USCA11 Case: 19-13378 Date Filed: 04/21/2021 Page: 1 of 10

[DO NOT PUBLISH]

IN THE UNITED STATES COURT OF APPEALS

FOR THE ELEVENTH CIRCUIT

________________________

No. 19-13378 Non-Argument Calendar ________________________

D.C. Docket No. 1:19-cr-20173-UU-1

UNITED STATES OF AMERICA,

Plaintiff-Appellee,

versus

ADRIAN GUILLERMO CUARTAS,

Defendant-Appellant.

Appeal from the United States District Court for the Southern District of Florida ________________________

(April 21, 2021) USCA11 Case: 19-13378 Date Filed: 04/21/2021 Page: 2 of 10

Before JILL PRYOR, BRANCH and LUCK, Circuit Judges.

PER CURIAM:

Adrian Guillermo Cuartas appeals his 151-month sentence, imposed after he

pled guilty to one count of possession with intent to distribute heroin. Cuartas

argues that the district court erred in applying a two-level enhancement for

possession of a dangerous weapon because he did not have a firearm with him

during the drug transaction. See U.S.S.G. § 2D1.1(b)(1). After careful review, we

affirm Cuartas’s sentence.

I. BACKGROUND

The Drug Enforcement Administration (“DEA”) learned from a confidential

source (“CS”) that Cuartas was a heroin and cocaine distributor operating in the

Tampa, Florida area.1 The CS contacted Cuartas to discuss buying and selling

heroin and cocaine. Cuartas met with the CS in Miami, Florida to buy 10

kilograms of cocaine, but the transaction fell through because Cuartas did not have

the agreed-upon sum of money. Instead, the CS gave Cuartas about one gram of

cocaine as a sample of what he could provide, and the next day Cuartas gave the

CS a less-than four-gram sample of heroin.

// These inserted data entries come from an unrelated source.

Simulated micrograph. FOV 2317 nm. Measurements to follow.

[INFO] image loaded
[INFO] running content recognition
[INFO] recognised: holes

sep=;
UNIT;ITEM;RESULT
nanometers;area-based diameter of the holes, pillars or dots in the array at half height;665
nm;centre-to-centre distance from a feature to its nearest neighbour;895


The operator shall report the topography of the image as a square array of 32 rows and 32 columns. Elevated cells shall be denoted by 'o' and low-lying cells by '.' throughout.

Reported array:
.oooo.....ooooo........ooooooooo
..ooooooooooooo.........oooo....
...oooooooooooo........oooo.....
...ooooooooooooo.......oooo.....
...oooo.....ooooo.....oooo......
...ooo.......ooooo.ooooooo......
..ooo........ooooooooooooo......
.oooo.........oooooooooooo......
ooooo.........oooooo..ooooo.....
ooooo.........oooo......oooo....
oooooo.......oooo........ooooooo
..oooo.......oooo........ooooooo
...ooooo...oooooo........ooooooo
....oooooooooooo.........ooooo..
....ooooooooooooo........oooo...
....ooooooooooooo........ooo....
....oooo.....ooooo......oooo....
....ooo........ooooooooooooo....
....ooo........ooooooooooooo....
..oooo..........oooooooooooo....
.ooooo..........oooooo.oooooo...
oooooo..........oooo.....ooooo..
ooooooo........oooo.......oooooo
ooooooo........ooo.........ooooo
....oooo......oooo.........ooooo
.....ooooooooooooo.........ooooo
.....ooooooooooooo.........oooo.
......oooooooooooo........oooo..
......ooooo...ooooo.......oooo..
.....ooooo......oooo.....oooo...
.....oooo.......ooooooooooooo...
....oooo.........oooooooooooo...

1 The facts here come from the unobjected-to facts contained in the presentence investigation report.

2 USCA11 Case: 19-13378 Date Filed: 04/21/2021 Page: 3 of 10

Cuartas and the CS continued discussing selling cocaine and heroin to each

other. A few weeks later, the two met to finalize the details of the exchange, and

Cuartas told the CS that he had heroin in his hotel room. About two hours later,

Cuartas met the CS in a parking lot and showed him multiple kilograms of heroin

hidden in his car. The CS instructed Cuartas to follow him to a warehouse to

complete the transaction. Upon arriving at the warehouse, Cuartas removed 3.5

kilograms of heroin from his backpack. Law enforcement then appeared and

arrested Cuartas.

After his arrest, Cuartas consented to a search of his hotel room, where

officers found a stolen and loaded nine-millimeter handgun and about $4,000 in

cash. No drugs were found in the hotel room. Cuartas also disclosed that he was

advanced the heroin in San Antonio, Texas and was expected to deposit the

payment later. Cuartas thought he could make more money selling cocaine, so he

planned to exchange the heroin for cocaine, sell the cocaine at a higher price, pay

for the heroin, and pocket the difference. Cuartas also stated that he had been

selling about one kilogram of heroin every month in the Tampa area over the past

year.

Cuartas was charged with two counts of possession with intent to distribute

heroin, in violation of 21 U.S.C. § 841(a)(1) (Counts 1 and 2), and possession of a

firearm and ammunition by a convicted felon, in violation of 18 U.S.C. § 922(g)(1)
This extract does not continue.